CPU: Intel Core i5 650 @3.20 GHz

RAM: 4GB

GPU: Nvidia GT740

18

3.1 CUDA Toolkit:

Presented as new features in [9] for CUDA toolkit 7.5, compared to previous iterations of CUDA toolkit version, the following were introduced:

16-bit floating point (FP16) data format

Store up to 2x larger datasets in GPU memory

Reduce memory bandwidth requirements by up to 2x

New mixed precision cublasSgemmEX() routine supports 2x larger matrices

New cuSPARSE GEMVI routines

Optimized dense matrix x sparse vector routines - ideal for Natural Language Processing

Instruction-level profiling helps pinpoint performance bottlenecks

Quickly identify the specific lines of source code limiting the performance of GPU code

Apply advanced performance optimizations more easily

NVIDIA GPU accelerated CUDA compute platform provides acceleration across many

different domains and fields including Bioinformatics, Computational chemistry, computational

fluid dynamics, computational structural mechanics, Data science, Defense, Electronic Design

automation, Computational finance and many more [10].

Deep learning and neural networks are relatively new software models where billions of

software-neurons and connections are built and trained, in parallel instead of sequentially. Running

deep neural network algorithms and learning from examples, the computer is essentially writing

its own software and GPU’s are ideal for such parallel computation [11].

19

Therefore, since the word sense disambiguation lexical sample task is done using neural network,

the CUDA toolkit greatly accelerated the training speed of the dataset and allowed a faster query

and test response. GPU accelerated process greatly improved the efficiency of the system.

3.2 Tensorflow:

As stated in the official website and documentation, “TensorFlow is an open source

software library for numerical computation. Nodes in the graph represent mathematical operations,

while the graph edges represent the multidimensional data arrays (tensors) communicated between

them. The flexible architecture allows you to deploy computation to one or more CPUs or GPUs

in a desktop, server, or mobile device with a single API” [12].

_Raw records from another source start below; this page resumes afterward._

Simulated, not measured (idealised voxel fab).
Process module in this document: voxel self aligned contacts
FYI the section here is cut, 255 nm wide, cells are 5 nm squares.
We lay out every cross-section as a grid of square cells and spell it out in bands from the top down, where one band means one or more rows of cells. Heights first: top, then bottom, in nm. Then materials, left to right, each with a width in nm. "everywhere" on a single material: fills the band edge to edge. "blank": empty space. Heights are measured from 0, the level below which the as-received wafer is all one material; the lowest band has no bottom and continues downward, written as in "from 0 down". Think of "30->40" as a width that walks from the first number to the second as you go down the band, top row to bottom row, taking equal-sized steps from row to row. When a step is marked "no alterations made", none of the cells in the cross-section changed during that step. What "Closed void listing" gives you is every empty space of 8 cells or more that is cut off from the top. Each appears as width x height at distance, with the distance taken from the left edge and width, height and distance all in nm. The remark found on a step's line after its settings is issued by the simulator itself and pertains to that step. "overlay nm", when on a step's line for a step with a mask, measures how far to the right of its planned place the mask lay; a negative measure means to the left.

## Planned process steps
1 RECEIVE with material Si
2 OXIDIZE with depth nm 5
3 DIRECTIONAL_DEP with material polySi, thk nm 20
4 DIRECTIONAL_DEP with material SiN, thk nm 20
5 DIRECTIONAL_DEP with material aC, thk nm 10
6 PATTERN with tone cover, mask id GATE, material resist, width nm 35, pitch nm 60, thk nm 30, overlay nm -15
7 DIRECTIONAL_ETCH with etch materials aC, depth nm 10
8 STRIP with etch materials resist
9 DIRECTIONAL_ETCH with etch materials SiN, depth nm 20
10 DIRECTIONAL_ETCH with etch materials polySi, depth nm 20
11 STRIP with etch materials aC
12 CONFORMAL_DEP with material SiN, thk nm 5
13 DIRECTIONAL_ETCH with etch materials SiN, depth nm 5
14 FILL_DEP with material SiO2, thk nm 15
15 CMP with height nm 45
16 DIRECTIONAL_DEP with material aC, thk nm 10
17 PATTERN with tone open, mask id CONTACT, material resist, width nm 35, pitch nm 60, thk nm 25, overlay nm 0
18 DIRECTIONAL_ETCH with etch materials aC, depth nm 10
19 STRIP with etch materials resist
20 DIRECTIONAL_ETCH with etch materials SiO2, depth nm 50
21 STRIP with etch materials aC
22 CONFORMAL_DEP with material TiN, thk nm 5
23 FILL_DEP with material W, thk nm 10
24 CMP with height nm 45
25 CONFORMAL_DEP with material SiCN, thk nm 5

TensorFlow was originally developed by researchers and engineers working on the Google

Brain Team within Google's Machine Intelligence research organization for the purposes of

conducting machine learning and deep neural networks research, but the system is general enough

to be applicable in a wide variety of other domains as well [12].

TensorFlow provides the necessary library while keeping many complex implementations

hidden, and thus does not require re-writing code by hand. Tensorflow was used to allow faster

deployment of the system and to evaluate the complex model used for word sense disambiguation.

20

3.3 Scikit-learn:

Scikit-learn is an open source package of efficient tools for data mining, machine learning

and data analysis. It is built on NumPy, SciPy, and matplotlib [13]. Scikit-learn python module

made it easy to implement the machine learning techniques and to easily evaluate results greatly

facilitating the initial experiments which was coded using the python programming language.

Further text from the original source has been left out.